Skip to content

ETL pipeline using Pulumi, AWS services, and Snowflake for automated data flow.

Notifications You must be signed in to change notification settings

abeltavares/etl-pulumi-aws-snowflake

Repository files navigation

ETL Pipeline with Pulumi, AWS, and Snowflake

Overview

This project creates an advanced ETL pipeline using Pulumi for infrastructure as code, leveraging AWS services such as S3, Lambda, and Glue, and integrating with Snowflake for data warehousing. The pipeline automates the ingestion, transformation, and loading of customer data from an S3 data lake into Snowflake.

Architecture

ETL Pipeline

Prerequisites

  • Pulumi CLI
  • AWS CLI configured with appropriate permissions
  • Snowflake account with necessary permissions
  • Python 3.8 or later

Project Structure

├── assets
│   ├── etl_pipeline.jpg
│   └── final_snowflake.png
├── data
│   └── customers.csv
├── glue
│   └── glue_job.py
├── lambda
│   ├── __init__.py
│   ├── lambda_deployment.zip
│   └── trigger_glue.py
├── __main__.py
├── modules
│   ├── glue.py
│   ├── __init__.py
│   ├── lambdas.py
│   ├── __pycache__
│   ├── s3.py
│   └── snowflake.py
├── Pulumi.dev.yaml
├── Pulumi.yaml
├── README.md
└── requirements.txt

Workflow

  1. Data Ingestion:

    • The initial data is provided as a CSV file named customers.csv located in the data directory.
    • When this file is uploaded to the S3 data lake bucket, an S3 event triggers the Lambda function.
  2. Triggering ETL Process:

    • The Lambda function initiates the Glue crawler and Glue job.
    • The Glue crawler catalogs the data.
    • The Glue job transforms the CSV data to JSON format and stores it in the S3 output bucket.
  3. Loading Data to Snowflake:

    • The transformed data in the S3 output bucket serves as a stage for Snowflake.
    • Using Snowpipe, the data is automatically loaded into the Snowflake table.

Modules

S3 Module (s3.py)

Sets up S3 buckets for data lake, output, and scripts.

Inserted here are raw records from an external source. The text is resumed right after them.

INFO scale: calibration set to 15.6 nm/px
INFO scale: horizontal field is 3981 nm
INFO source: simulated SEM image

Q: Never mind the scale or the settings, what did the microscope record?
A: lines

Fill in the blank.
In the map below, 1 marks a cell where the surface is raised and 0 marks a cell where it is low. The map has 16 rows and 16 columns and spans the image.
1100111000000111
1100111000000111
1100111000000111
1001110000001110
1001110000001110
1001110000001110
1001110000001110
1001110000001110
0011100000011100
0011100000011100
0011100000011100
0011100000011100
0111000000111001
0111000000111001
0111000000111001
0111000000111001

Lambda Module (lambdas.py)

Manages Lambda functions and IAM roles/policies. Uploads Lambda code.

Glue Module (glue.py)

Sets up Glue database, crawlers, and jobs. Uploads Glue scripts to S3.

Snowflake Module (snowflake.py)

Configures Snowflake resources including warehouses, databases, schemas, tables, and stages. Sets up Snowpipe for automatic data ingestion.

Configuration

Variables are managed in Pulumi.dev.yaml. Ensure the following variables are set:

config:
  aws:region: "aws-region"
  aws_account_id: "aws-account-id"
  snowflake_account: "your-snowflake-account"
  snowflake_user: "your-snowflake-user"
  snowflake_password: "your-snowflake-password"
  aws_etl_pipeline:s3_bucket_name: "name-you-want-for-data-lake-bucket"
  aws_etl_pipeline:output_bucket_name: "name-you-want-for-output-bucket"
  aws_etl_pipeline:scripts_bucket_name: "name you want for scripts bucket"

Running the Project

  1. Install Pulumi and dependencies:
pulumi plugin install
pip install -r requirements.txt
  1. Configure your environment: (only if not yet in the Pulumi.dev.yaml file)
pulumi config set aws:region <aws-region>
pulumi config set aws_account_id <aws-account-id>
pulumi config set snowflake_account <your-snowflake-account>
pulumi config set snowflake_user <your-snowflake-user>
pulumi config set --secret snowflake_password <your-snowflake-password>
pulumi config set aws_etl_pipeline:s3_bucket_name <name-you-want-for-data-lake-bucket>
pulumi config set aws_etl_pipeline:output_bucket_name <name-you-want-for-output-bucket>
pulumi config set aws_etl_pipeline:scripts_bucket_name <name-you-want-for-scripts-bucket>
  1. Deploy the infrastructure:
pulumi up

Improvements

  • Remove Hardcoded Bucket Names: Pass the final bucket name as an environment variable to the Lambda function and then to the Glue job.
  • Automate Lambda Deployment ZIP Creation: Automate the process of zipping and uploading Lambda code.

Final Data in Snowflake

ETL Pipeline

Conclusion

This project showcases a powerful ETL pipeline leveraging modern cloud technologies and infrastructure as code practices. The integration of AWS and Snowflake provides a scalable and efficient solution for data ingestion, transformation, and loading.